The Attitude with Arnie Arnesen
opening thoughts: thoughts from Minnesota and a cop speaks to the moment
producers: Dave Scott and Stephanie Collins
Chloé LaCasse (the best of the attitude)
streaming live at wnhnfm.org noon EST on the dial-94.7FM Concord NH opening thoughts:
From a friend I met at ST.Olaf College in Northfield MN and is now living in Norway.
My dad drove a school bus in his later years. He loved those kids, and they him. He was against installing video cameras in the buses to handle the kids, his philosophy being you should just talk with them. I wonder what he would think of armed ICE agents overwhelming his bus.
A friend living just south of Minneapolis/St. Paul shared this account from a mom there. The shooting, dragging people out of their homes and cars, and other violent and unnecessary acts are horrendous. In addition there are all the arrests and harassments which are not making the news, but are traumatizing kids witnessing and wondering what is happening:
«This note is for those of you not in a heavily ICE-patrolled area. This inhumanity and cruelty is actually happening.

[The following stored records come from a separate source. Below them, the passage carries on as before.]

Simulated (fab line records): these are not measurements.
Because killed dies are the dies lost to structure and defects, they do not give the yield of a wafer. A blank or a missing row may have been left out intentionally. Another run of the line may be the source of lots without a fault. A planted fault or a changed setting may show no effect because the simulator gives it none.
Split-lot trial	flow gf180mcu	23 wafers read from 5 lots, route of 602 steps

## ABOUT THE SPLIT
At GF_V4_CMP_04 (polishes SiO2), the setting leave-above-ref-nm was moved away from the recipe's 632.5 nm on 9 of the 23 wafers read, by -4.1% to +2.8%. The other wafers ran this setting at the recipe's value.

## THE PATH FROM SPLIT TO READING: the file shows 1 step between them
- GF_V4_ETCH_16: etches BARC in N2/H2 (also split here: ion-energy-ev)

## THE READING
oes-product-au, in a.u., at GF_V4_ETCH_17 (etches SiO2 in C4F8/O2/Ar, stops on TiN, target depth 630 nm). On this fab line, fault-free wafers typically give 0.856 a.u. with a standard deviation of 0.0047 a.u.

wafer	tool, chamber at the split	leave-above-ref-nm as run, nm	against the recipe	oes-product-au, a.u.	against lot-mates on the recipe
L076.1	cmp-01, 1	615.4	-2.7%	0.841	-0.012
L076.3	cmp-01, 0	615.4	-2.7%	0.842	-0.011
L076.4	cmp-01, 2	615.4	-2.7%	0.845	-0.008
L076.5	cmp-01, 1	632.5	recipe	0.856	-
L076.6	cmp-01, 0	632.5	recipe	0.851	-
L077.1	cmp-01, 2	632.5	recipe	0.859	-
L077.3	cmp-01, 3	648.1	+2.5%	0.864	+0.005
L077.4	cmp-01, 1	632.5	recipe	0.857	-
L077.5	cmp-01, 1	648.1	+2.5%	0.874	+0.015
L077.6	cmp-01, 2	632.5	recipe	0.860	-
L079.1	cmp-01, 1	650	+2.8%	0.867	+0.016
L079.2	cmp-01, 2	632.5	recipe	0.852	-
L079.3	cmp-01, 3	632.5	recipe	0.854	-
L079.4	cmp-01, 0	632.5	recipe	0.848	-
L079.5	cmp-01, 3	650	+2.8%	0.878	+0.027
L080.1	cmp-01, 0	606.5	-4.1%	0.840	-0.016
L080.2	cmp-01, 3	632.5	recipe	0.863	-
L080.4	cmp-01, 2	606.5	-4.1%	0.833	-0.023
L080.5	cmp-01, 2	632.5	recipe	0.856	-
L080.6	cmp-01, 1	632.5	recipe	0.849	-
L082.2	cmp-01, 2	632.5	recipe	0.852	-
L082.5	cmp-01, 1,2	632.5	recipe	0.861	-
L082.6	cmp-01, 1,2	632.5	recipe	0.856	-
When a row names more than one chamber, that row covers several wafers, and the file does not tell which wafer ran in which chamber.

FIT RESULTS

Keep in mind that I live in a fairly high-resourced, predominantly white suburb of St. Paul, and this is still our reality now. School buses in our district are being followed by ICE, and there are nearby reports of school buses being boarded by ICE agents with guns while kids are on them.
So, I have to talk to my kids about what to do, what to document, and how to keep our friends and ourselves safe if this happens on their buses.
Regular people are being stopped in Target parking lots and demanded to show their passports. The other day, ICE profiled a brown man at our local Target who then pulled out his TSA ID. No joke. A federal employee. It’s pure racism.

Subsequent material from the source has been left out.